County employee vacancies have certainly increased, Johnson said. The current vacancy rate is 26.6%.
The 20% wage increase workers received in 2019 helped Mendocino County cut down on staff turnover, Hickey said. It helped Mendocino catch up to other counties, but now the county is again falling behind as workers seek jobs elsewhere. Johnson was unable to provide the county’s turnover rate.
Vince Hawkins, an environmental health specialist in Mendocino County, said he’s trained around ten people while working in the county who have quickly left for the same position in neighboring counties to chase better benefits and pay.
“On any given day, I may be the only health inspector that can respond to complaints, inspections for food facilities, recreational water facilities, tattoo parlors, things like that,” Hawkins said. “If I walk you over right now to my cubicle, I can show you three empty desks that should be filled with health inspectors.”
Mendocino County paid its environmental health specialist $51,688 in 2020, according to county data. The same position in Sonoma County made $66,854 in 2019, the county reported.
Another problem threatening the county’s retention rate is the lack of affordable housing. People who get hired sometimes leave the job after a frustrating housing search, Hickey said. Some county employees have lived in hotels or motels for up to six months while looking for housing, he added.

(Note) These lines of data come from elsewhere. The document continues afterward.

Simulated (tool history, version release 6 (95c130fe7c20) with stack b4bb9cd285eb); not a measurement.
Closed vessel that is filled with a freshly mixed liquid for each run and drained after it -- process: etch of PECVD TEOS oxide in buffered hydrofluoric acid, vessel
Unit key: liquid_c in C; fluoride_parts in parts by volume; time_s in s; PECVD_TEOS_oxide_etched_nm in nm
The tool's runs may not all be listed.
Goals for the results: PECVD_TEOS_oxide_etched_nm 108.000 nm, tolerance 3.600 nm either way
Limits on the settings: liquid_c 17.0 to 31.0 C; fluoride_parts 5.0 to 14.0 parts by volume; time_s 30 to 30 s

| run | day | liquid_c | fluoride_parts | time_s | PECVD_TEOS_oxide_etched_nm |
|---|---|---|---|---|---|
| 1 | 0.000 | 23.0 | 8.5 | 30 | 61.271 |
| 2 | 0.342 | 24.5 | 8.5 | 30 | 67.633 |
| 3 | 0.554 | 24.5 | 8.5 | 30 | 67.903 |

The average rent prices in Mendocino County increased by about 10% from 2013-2017 to an average of $1,048 per month, according to data from the Census Bureau, a number that has surely increased since 2017. It was the second highest rent increase compared to neighboring Glenn, Humboldt, Lake, Sonoma, Tehama and Trinity counties; Sonoma County rent increased by 17% from 2013-2017.
Wages are the top priority for SEIU’s new contract. With inflation the highest it’s been since 1981 at 8.6% in May according to the Pew Research Center, union members see the county’s refusal to hike wages as equivalent to an 8% pay cut, Hickey said.
“With the 8.6% inflation that we’re dealing with, you know, getting a 0% increase is like getting an 8% wage cut with gas and groceries and everything and housing in this county,” Hickey said. “It is very challenging.”
Negotiations are still ongoing between SEIU and the county. SEIU is also negotiating for a childcare center for county staff and a housing program that would help employees pay for first and last months’ rent and security deposits if they relocate for a county job.
Around 70 union employees rallied at the Board of Supervisors meeting Tuesday, July 12 to bring the contract negotiations to the attention of the board. Workers piled into the board chambers at the start of the meeting holding signs that read “No C.O.L.A [cost of living adjustment] will lower retention and service rates” and “Mendo residents deserve better.”
The board heard concerns from county employees during public expression at the start of the meeting, but could not act on any issues concerning the union’s negotiations with the county during the Tuesday meeting in order to comply with Brown Act restrictions. But some supervisors considered the workers’ pleas to increase their pay while considering the funding for other projects discussed in the meeting.
“We started the morning with our employees telling us how unacceptable zero cost of living increase is and I agree with them, they’re facing eight percent inflation, and I feel embarrassed,” Chair Ted Williams said during the meeting while discussing funding for a potential ordinance to regulate private groundwater extraction. “It’s hard for me to support spending what could easily be a third of a million dollars on a project, even though I support the goal, if it means telling our employees that we can’t give them an adjustment.”
It was unclear how the ordinance would be paid for, but the board agreed to tentatively move forward and look for funding from the state instead of county funding that may take away from county employee salaries.